Striking exhibit at the Hunter delves into the intersection of art and poetry
"Art is the principle flowing out of God through certain men and women by which they perceive and understand beauty. Sculpture, architecture, painting, and music are the languages of the spirit.” –Elliott Daingerfield
At the beginning of this exhibit at the Hunter, “Seeking the Spiritual: The Visionary Art of Elliott Daingerfield,” my eyes were immediately drawn to the intense brush strokes and wash of blue in one particular nature scene.
Characterized by aggressive bold swirls of layered blue-black and white water splashing against weather-beaten muddy brown rocks, The Lone Cypress (c. 1912) thrusts upwards and away from the elements, watched over by the sun, a red ball of fire sinking through the grey, foggy clouds.

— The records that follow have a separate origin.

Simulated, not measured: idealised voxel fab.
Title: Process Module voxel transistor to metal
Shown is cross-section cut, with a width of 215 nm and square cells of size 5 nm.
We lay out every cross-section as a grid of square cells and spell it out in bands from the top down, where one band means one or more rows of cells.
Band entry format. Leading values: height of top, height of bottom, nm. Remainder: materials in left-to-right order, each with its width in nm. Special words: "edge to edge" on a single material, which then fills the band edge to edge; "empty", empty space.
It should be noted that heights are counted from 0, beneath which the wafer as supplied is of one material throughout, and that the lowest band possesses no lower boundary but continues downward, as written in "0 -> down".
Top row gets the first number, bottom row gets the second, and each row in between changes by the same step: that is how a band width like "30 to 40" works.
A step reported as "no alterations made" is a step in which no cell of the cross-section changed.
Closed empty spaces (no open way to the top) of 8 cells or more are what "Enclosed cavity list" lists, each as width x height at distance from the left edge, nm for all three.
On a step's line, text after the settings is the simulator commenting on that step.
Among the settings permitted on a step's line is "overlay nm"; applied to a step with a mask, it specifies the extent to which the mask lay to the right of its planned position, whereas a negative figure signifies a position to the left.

A deep tempest of stormy waters emerges in many of his paintings during this time period. By contrast, my gaze was also captured by the piercingly calm clear white moon reflected on the landscapes of the more reflective, serene paintings like A Fantasy (c. 1912).
This exhibit features 48 paintings, pastels, and drawings created between 1887 and 1920 and depict nature, the sacred, and allegorical art, all of which Daingerfield believed were animated by divine forces that exist beyond the physical world.
He’d one day be one of the highest selling artists of his time, with The Genius of the Canyon bringing in $15,000 in 1920. As for the beginning, Elliott Dangerfield was born on March 26, 1859 on the eve of the Civil War in Harper’s Ferry, Virginia. At 21 years of age, he moved to New York City, where he worked for the rest of his career. In 1884 Daingerfield began working with George Inness, a man whose art had been an influence in Daingerfield’s work. Rejecting the demoralization of the human spirit he felt was inherent in the Industrial Age, he began exploring mystic symbolism in his imagery.
After the death of his first wife Roberta in 1891, Daingerfield’s works took a more pronounced turn towards transitions to the afterlife. Contemporary commentators have reflected on Daingerfield’s ability “to grasp the spiritual significance of a scene and give it a worthwhile imaginative embodiment.”
This viewpoint is masterfully demonstrated in the painting Daingerfield dedicated to his wife. The Mystic Brim (c. 1893) catapulted Daingerfield into the realm of symbolist painters, whose works captured the artists’ inward visions about their physical realities, particularly individual experiences of the sacred. This work signaled the beginning of a trend Daingerfield would use throughout the rest of his career; he began writing poems to accompany his most profound works.
He ventured further into the realm of symbolism with his allegorical use of nude women. Daingerfield believed that viewing nudes in paintings was not an erotic experience but a spiritual one, a glimpse of the divine in human form. I was struck by the use of the color red in many of the paintings at this time.
The pop of color leapt off the canvases, which still used the characteristic brown scenery and blues of the ever present waters. The depth of these paintings was multidimensional, with subjects not only in the foreground and background, but several levels in between, which made the eye dance around the painting with anticipation.
Daingerfield traveled by railroad to the Wild West in 1911 and 1913, and in that time made seven paintings of the Grand Canyon. The Genius of the Canyon (c. 1913) is identified as Daingerfield’s most influential work and signified a departure from the crisp (often blue and green colored) detail-oriented style of the Impressionist painters to warmer, more intimate colors and subjects.
A nude female in the foreground rests on a red blanket on the brown canyon rim. Her black hair flows down towards the hint of blue water visible through the rocks below. Atop the canyon in the distance beyond, a grand temple and a walled city survey the scene, as described in Daingerfield’s accompanying poem:
Stripped from the Earth her crust
In sea revealed the carven glory of the inner world
Templed, domed, silent
The while the genius of the canyon broods
Nor counts the ages of mankind
A thought amid the everlasting calm.
The everlasting effect this exhibit had on me was indeed an individual inner experience. The duality of nature and spirituality was not only aesthetically pleasing but also evoked an emotional response—I felt empathy for the characters and their environments and left with a feeling of deep calm.
If you truly “seek the spiritual”, you will be impacted to emotional depths by this exhibit.